Leslie Chapman-Henderson (Part One)
FLASH President and CEO
Since 1998, Leslie Chapman-Henderson has led the Federal Alliance for Safe Homes (FLASH)®, the nation’s leading consumer advocate for strengthening homes and safeguarding families from natural and manmade disasters. Leslie’s Hurricane Andrew story marks the beginning of the path that led to her becoming one of the most recognized leaders of the disaster safety movement.
I spent the week before Hurricane Andrew in 1992 focused on a lot of “firsts.” Our daughter, Audrey, was headed to the first grade. She was starting her first ballet class and, for the first time, I was part of a traveling catastrophe response team that would be called up should the swirling mass off the coast of Africa become a hurricane and make landfall in the Florida Peninsula.
I stitched straps onto Audrey’s first pair of ballet slippers as I watched nonstop Weather Channel. It wasn’t the fancy version we have today with my friend, Jim Cantore, on location in the eye of the storm before, during and after. It was blue screen with white lettering that only the geeks like me were following to figure out where our job would take us.

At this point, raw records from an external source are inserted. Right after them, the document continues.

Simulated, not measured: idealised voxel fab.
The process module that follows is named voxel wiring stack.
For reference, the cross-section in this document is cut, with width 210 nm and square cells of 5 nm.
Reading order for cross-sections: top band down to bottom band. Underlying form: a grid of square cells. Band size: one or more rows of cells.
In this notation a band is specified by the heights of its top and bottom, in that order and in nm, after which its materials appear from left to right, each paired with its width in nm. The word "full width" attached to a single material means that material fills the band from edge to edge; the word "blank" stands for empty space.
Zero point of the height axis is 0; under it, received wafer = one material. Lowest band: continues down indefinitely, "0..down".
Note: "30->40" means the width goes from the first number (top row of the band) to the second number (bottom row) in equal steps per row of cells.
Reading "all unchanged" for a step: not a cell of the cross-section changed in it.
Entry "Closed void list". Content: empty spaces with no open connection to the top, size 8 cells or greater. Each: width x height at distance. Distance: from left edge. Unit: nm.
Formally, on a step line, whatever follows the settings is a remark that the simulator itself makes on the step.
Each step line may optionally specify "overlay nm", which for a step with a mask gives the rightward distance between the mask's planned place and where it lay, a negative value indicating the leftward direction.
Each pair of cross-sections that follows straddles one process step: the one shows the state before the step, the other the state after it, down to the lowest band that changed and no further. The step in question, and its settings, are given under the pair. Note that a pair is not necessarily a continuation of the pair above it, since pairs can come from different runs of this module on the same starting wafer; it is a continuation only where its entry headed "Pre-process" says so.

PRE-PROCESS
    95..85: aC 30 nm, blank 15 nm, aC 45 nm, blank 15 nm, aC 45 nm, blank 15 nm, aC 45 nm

Back home, as we headed into the weekend, we collected our new gear. It was a colorful Little Mermaid backpack, Sesame Street lunch box and sharpened pencils for Audrey; and a brick-sized cell phone, clipboard and camera for me. Both of us packed up.
The thought of missing her first day of school started to gnaw at me as it became clear that Andrew wouldn’t veer away from land. It seemed likely that Florida wasn’t going to dodge the bullet as we had so many times before.
I made contingency arrangements for Audrey’s transport to and from Lake Sybelia Elementary School should I be deployed away from home. Her father and my parents assured me they could handle the task. After all, we were planning for 10 days, if that many. Or so we thought.
Over the days, I dialed into a series of conference calls with my colleagues from out of state to finalize rendezvous, lodging, airport pick-ups, etc. Linking up on three-way or multi-line calls was a nifty, new way to connect. It felt so military that it reminded me of my time living overseas working for the Air Force as a civilian.
Our plans came together. We were to meet at the Orlando airport and head south on the Florida turnpike. The state had invoked reverse laning to allow for evacuation traffic to flow north, but we’d have one lane largely to ourselves as we were some of the few headed into the anticipated strike zone. Once there, we’d connect with our local managers who knew the area and would serve as our guides so we could perform damage assessment and report back to company headquarters in Chicago.
We’d picked up a passenger too. A wire news service reporter would travel with us to cover our response story close up. Today, we’d say he was “imbedded.” We chose a hotel in South Broward County to get close enough, but not too close, to the expected landfall. I doubled up with my colleague, Kathleen, who found it hard to sleep and became increasingly terrified throughout the night as we watched the wobbling and uncertain destination of the storm. At one point, the hurricane looked like it might hit right where we were. It didn’t.
I didn’t get much sleep that night. Between Kathleen’s excited pacing, continuous calls for updates from the imbedded reporter next door, and the live updates on CNN, there was no hope for rest.
That experience was another first; the first (and last) time that I hunkered down so close to a hurricane landfall. Pretty stupid. And it was certainly the first (but not the last) time that I wondered if a career in disaster prevention and education was more mom-friendly than one on the frontline in disaster response.
Photo-caption: Audrey, in her ballet outfit and slippers taken in our new home in Aventura where we moved in September 1992 to live for the 18 months following Hurricane Andrew.
Tomorrow, Bryan Norcross, Hurricane Specialist from the Weather Channel reflects on the Friday before Andrew struck and first clues he saw in the forecast track that made him “raise the red flag” at his news station and alert the people of South Florida that Andrew could be a serious threat…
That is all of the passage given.